This page is part of © FOTW Flags Of The World website

Flag Proposals 1990 (Mecklenburg-West Pomerania, Germany)

Last modified: 2004-12-29 by santiago dotor
Keywords: mecklenburg-west pomerania | mecklenburg-vorpommern | proposal | coat of arms: per pale (oxhead: black) | coat of arms: per pale (griffin: red) | coat of arms: base (water) |
Links: FOTW homepage | search | random flag | disclaimer and copyright | write us | mirrors




See also:


Introduction

As Mecklenburg-Vorpommern is composed of two parts of different (but sometimes also converging) history, namely Mecklenburg (at times separated into Mecklenburg-Schwerin and Mecklenburg-Strelitz) and Vorpommern, the western part of Pommern (Pomerania), it was difficult in 1990/1991, after the recreation of the Land, to devise its new symbols. The situation was in some way similar to the situation in Saxony-Anhalt, also a Land only quite recently composed of diverse territories. These two cases illustrate the difficult way to find a commonly accepted flag as a symbol for a community.

There were basically two groups of flag designs: the first were the 'official' proposals discussed by the Mecklenburg-Vorpommern government (Kabinettsvorlage vom 20 November 1990), these showed black-red-gold with the proposed Mecklenburg-Vorpommern arms. The second group tried to combine the traditional flag colours of the two regions into one flag.

At the end none of these proposals had been adopted, but there was a different solution, although not really liked by German vexillologists. The flag, as we know it now, was designed by Norbert Buske, then member of the Mecklenburg-Vorpommern parliament and the driving force in the design of state symbols (also the author of the book on these symbols, Buske 1993). In an interview with the newspaper Mecklenburger Morgenpost he describes how the design came to his mind. This was obviously "during one of those long car rides at night between Schwerin and Greifswald". The idea stems from the pattern of ribbons of an order: many show three stripes, with another thin stripe in the middle. In a rather lengthy text Norbert Buske explains the significance of the colours and their arrangement.
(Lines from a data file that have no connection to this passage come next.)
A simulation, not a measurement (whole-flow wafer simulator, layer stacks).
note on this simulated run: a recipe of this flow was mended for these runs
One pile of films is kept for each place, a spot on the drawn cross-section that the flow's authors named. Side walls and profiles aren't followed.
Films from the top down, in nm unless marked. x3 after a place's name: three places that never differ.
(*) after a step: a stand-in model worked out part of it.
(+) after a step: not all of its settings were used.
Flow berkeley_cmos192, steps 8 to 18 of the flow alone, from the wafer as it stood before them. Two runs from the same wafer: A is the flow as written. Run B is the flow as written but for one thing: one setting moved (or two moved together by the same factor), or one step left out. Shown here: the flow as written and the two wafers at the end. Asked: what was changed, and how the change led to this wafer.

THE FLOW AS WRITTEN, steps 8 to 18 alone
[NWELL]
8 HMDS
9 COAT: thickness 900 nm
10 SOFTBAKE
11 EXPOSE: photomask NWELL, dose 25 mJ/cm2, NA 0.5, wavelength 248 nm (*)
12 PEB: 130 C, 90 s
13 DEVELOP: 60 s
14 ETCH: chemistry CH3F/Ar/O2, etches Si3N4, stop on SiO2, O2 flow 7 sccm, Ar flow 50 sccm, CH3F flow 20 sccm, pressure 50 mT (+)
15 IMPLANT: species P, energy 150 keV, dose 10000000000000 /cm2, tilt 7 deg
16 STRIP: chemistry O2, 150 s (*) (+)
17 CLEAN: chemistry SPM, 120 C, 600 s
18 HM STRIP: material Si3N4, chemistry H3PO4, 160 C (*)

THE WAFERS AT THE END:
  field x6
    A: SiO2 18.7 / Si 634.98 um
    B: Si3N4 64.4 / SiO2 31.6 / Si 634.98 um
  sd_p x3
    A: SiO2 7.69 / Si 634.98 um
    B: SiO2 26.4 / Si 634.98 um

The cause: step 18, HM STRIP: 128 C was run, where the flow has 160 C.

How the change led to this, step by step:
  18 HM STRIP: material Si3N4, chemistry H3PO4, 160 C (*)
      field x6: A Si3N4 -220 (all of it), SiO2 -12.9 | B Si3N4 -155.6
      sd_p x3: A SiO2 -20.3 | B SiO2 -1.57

Source for information and images: Buske 1993.

Marcus Schmöger, 28 September 2001


Proposal no.1

[Flag Proposal 1990 no.1 (Mecklenburg-West Pomerania, Germany)] 3:5
by Marcus Schmöger

This proposal is patterned after the flags of Lower Saxony and Saar: it shows the Mecklenburg-Vorpommern arms in the center of a black-red-gold triband. This was the attempt to avoid the difficulties in combining the colours of the two parts of the Land.

Marcus Schmöger, 28 September 2001


Proposal no.2

[Flag Proposal 1990 no.2 (Mecklenburg-West Pomerania, Germany)] 3:5
by Marcus Schmöger

This is a variant of the previous one, showing the arms in the canton, not in the center. This is the pattern of the Rhineland-Palatinate flag.

Marcus Schmöger, 28 September 2001


Proposal no.3

[Flag Proposal 1990 no.3 (Mecklenburg-West Pomerania, Germany)] 3:5
by Marcus Schmöger

This is the Mecklenburg triband, with the arms in the center, and a small Pomerania flag in the canton.

Marcus Schmöger, 28 September 2001


Proposal no.4

[Flag Proposal 1990 no.4 (Mecklenburg-West Pomerania, Germany)] 3:5 | stripes 3+3+2+2+2 |
by Marcus Schmöger

This is a flag of five horizontal stripes of width ratio 3:3:2:2:2. The colours are (from top) light blue-white-blue-yellow-red. Thus combines the colours of Pomerania (at the top) with those of Mecklenburg (at the bottom). This flag is shown without arms, but of course a state flag variant with the arms could easily be imagined.

Marcus Schmöger, 28 September 2001


Proposal no.5

[Flag Proposal 1990 no.5 (Mecklenburg-West Pomerania, Germany)] 3:5
by Marcus Schmöger

This flag is of a remarkable design: it does not combine the colours in horizontal stripes, but the field is divided by two diagonals into four triangles: the one at the hoist is yellow, at the top is blue, at the fly is white, at the bottom is red; in the center of the flag the arms.